By Daniel H. King
Lindsey had started coming up with her arms out-stretched when she was a tiny little thing. I would take her up in my arms and give her a big hug. It had become a ritual with us through the years. I would finish my sermon and walk down the aisle to the back of the auditorium, then after the prayer she would head directly for me. It was one of the singular honors of my life. Still is, even as I write these words. Now she was getting to be taller and looking very “grown up,” in a little girl sort of way.
Her little sister Rhea was now the tiny one, just about Lindsey’s age when she started to hug me, and she had dutifully gone along with Lindsey on this little ritual right from the start, though I’m sure she didn’t have an inkling of what it was all about.
On one particular Sunday, Lindsey made her way to me and hugged me as usual. Rhea was right behind. When Rhea hugged me, her mother came up behind and said to me: “She just asked me, `Can I go hug God?’ I explained to her that you weren’t God, but I’m not sure she under-stood.” We laughed together and I assured her that with time she would come to understand.
But that incident stuck with me. I suppose it always will. When I reflected upon it later it brought a tear to my eyes. Little children are the most beautiful creatures that God put on our planet. He made them so in order that we might love them deeply, cherish and protect them with our substance and even our lives if need be. All of us parents and grandparents have a host of stories that we have laid up in our hearts which center around the childhood of these little ones “whose angels do always behold the face of my Father who is in heaven” (Matt. 18:10). We love to tell and retell those stories, even when the little ones are fully grown. It is as if we could wish that we could have them be little again so that we could grab them up and hug them and protect their tiny souls from the darkness and evil of the world. We would love to hide them from all the bad things and shelter their wonderful innocence from “the knowledge of good and evil.”
I suppose that there is not one thing that more completely illustrates for me the depth of human depravity than the proliferation in our land of abuse of children, whether sexually or physically. I cannot believe that God will permit a people long to endure if they do not at all costs protect the children from harm. It frightens me to hear news reports of large scale “kiddie” pornography rings and of pedophiles who are allowed back into the general population again to prey upon trusting little ones. Surely God has reserved the hottest hole in hell for such scum! Imagine a human being so perverted, selfish and sex-crazed as to destroy a child’s life for a moment of twisted pleasure! Let us pray that our judges and our government will come to their senses before it is too late for even a single child.

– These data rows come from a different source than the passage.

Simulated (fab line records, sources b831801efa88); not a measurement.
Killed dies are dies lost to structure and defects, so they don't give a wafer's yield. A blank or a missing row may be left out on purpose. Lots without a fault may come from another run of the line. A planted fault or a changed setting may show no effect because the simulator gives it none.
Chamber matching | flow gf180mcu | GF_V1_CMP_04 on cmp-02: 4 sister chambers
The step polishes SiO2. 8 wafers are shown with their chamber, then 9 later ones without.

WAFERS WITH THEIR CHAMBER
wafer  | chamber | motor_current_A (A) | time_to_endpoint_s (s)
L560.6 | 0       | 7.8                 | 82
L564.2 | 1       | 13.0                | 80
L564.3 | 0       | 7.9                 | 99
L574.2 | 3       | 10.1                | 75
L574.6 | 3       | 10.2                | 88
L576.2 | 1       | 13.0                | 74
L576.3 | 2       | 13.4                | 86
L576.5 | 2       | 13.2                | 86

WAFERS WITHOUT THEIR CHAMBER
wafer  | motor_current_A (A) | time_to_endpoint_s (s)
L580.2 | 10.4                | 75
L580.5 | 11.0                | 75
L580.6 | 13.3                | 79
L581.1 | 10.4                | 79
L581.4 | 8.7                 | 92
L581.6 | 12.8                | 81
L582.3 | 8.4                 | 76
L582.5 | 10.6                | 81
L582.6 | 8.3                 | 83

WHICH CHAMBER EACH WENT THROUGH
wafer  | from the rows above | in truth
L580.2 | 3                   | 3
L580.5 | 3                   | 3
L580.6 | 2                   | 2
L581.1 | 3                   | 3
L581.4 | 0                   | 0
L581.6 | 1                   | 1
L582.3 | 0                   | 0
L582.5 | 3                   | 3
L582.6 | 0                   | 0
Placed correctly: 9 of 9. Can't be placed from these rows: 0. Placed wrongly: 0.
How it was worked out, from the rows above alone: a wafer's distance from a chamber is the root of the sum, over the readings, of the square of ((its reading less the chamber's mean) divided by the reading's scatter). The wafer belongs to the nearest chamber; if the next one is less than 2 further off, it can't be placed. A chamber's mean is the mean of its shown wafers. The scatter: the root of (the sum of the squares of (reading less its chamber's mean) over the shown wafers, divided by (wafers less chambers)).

I don’t think I can ever remember a personal experience that so fully illustrated for me how adults appear in the eyes and minds of little children as this recollection of Lindsey and Rhea. Children tend to idolize us. We are not only giants to them in terms of our physical size and capabilities, but we are “God” to them in a sense. Their first taste of the world, be it sweet or bitter, is at our hands. In a sense they only know God through us in the beginning years of their little lives. They know God and the world as dark and hideous or loving and gentle in what they know of us and see in us. No wonder some children are a menace to society! Family life for them has proven hateful and mean, their parents uncaring and selfish, or else absent for whatever reason, leaving them to fend for themselves in a cold and cruel world. They do not know the love of God, for those who should have shown them his love have failed them. We should not be shocked that at times they are as vicious as animals; they may have never known any of the nobler attributes of the human spirit, only the baser instincts.
Of course, I am not God. No one knows more than I myself that I have fallen far short of his image and glory. But I pray to the God of heaven that for that one moment in little Rhea’s life when I stood in his place, she saw something of his love, something of his purity, something of his gentleness, something of himself. Would that all of us might see how inexpressibly significant is our role in the lives of children! Jesus told the disciples, “Let the children alone, and do not hinder them from coming to me; for the kingdom of heaven belongs to such as these” (Matt. 18:14; NASB). By our words and deeds we may help or hinder their later acceptance of Christ as Lord and Savior, and their development as fully matured Christian adults. Woe be unto us if we stand as a hindrance rather than a help: “But whoso shall offend one of these little one which believe in me, it were better for him that a millstone were hanged about his neck, and that he were drowned in the depth of the sea” (Matt. 18:6)!